Heat is the enemy of quantum uncertainty. By arranging light-absorbing molecules in an ordered fashion, physicists in Japan have maintained the critical, yet-to-be-determined state of electron spins for 100 nanoseconds near room temperature.

The innovation could have a profound impact on progress in developing quantum technology that doesn't rely on the bulky and expensive cooling equipment currently needed to keep particles in a so-called 'coherent' form.

Unlike the way we describe objects in our day-to-day living, which have qualities like color, position, speed, and rotation, quantum descriptions of objects involve something less settled. Until their characteristics are locked in place with a quick look, we have to treat objects as if they are smeared over a wide space, spinning in different directions, yet to adopt a simple measurement.

The rules governing this multitude of possibilities, called superpositions, present engineers with a whole box of mathematical tricks to play with. These can be used as special kinds of computers to crunch numbers, or to exploit in security measures for communication, and even used in ultra-sensitive measurement and imaging devices.

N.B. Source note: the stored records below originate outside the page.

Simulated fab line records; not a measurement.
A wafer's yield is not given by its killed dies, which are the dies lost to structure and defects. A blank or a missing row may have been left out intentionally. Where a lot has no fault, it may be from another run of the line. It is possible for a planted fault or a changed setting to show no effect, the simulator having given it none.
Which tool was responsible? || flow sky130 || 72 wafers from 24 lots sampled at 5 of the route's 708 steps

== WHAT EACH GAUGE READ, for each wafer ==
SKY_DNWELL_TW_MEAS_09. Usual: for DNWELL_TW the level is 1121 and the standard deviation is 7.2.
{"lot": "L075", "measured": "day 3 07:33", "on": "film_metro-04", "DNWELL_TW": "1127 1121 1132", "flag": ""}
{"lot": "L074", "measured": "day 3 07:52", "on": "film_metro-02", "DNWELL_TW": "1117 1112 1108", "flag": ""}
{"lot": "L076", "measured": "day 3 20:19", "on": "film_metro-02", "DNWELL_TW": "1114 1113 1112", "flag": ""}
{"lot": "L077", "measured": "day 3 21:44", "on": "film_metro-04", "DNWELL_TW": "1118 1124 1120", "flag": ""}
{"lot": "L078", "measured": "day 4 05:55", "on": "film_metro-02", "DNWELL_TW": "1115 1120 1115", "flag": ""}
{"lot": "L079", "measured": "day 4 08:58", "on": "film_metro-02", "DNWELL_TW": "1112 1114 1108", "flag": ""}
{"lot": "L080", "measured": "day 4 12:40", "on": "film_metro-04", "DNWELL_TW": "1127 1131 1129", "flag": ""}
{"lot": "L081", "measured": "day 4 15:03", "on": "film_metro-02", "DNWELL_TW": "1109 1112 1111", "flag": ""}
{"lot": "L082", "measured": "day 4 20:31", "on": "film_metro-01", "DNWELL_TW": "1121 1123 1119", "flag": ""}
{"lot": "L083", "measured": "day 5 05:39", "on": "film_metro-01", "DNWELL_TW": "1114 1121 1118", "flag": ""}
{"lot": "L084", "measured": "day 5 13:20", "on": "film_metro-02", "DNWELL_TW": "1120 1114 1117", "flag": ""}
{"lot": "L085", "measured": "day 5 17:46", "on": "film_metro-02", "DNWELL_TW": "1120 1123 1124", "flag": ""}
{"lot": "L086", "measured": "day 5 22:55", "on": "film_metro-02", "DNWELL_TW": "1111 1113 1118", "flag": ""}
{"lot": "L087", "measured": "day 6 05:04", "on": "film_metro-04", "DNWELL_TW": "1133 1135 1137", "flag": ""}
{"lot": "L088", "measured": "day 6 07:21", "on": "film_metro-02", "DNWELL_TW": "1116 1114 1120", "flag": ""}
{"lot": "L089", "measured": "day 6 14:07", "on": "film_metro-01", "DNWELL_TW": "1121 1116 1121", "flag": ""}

Yet every interaction with their environment changes this haze of possibility in some fashion. On one level, this is useful. Quantum computers rely on the entanglement of particles with one another to fine-tune their superpositions. Quantum sensors rely on precise interactions between a superposition and the environment to measure their surroundings.

Turn up the temperature, the bump-and-grind of jiggling atoms and blinding shine of electromagnetism will easily turn a coherent hum of particle possibility into a useless lump of boring old electron.

This isn't a huge problem if you've got the resources to pump super-cold liquids through your equipment to keep that noise down. But what every quantum physicist really dreams of is a way to keep down costs by running their devices at temperatures well over freezing.

The feat has been accomplished before in specially-designed complexes made of metals that preserve quantum states in superposition form just long enough for them to be relatively useful.

In this new breakthrough, researchers made use of a different kind of material called a metal-organic framework (MOF) for the first time. Into this structure they embedded molecules called chromophores, which absorb and emit light at particular wavelengths.

"The MOF in this work is a unique system that can densely accumulate chromophores. Additionally, the nanopores inside the crystal enable the chromophore to rotate, but at a very restrained angle," says Nobuhiro Yanai, a physicist from Kyushu University.

As they do, pairs of electrons in these chromophores with a matching spin are kicked into a new arrangement that operate in a superposition. Though the phenomenon has been scrutinized closely in solar cell technology, it had yet been tinkered with for purposes of quantum sensing.

In an experiment led by Yanai, a team of researchers used microwaves to probe the electrons in their transformed states to demonstrate they could remain coherent in a superposition form for around 100 billionths of a second while at room temperature – a respectable duration that could be expanded upon with some fine-tuning.

"This can open doors to room-temperature molecular quantum computing based on multiple quantum gate control and quantum sensing of various target compounds," says Yanai.

This research was published in Science Advances.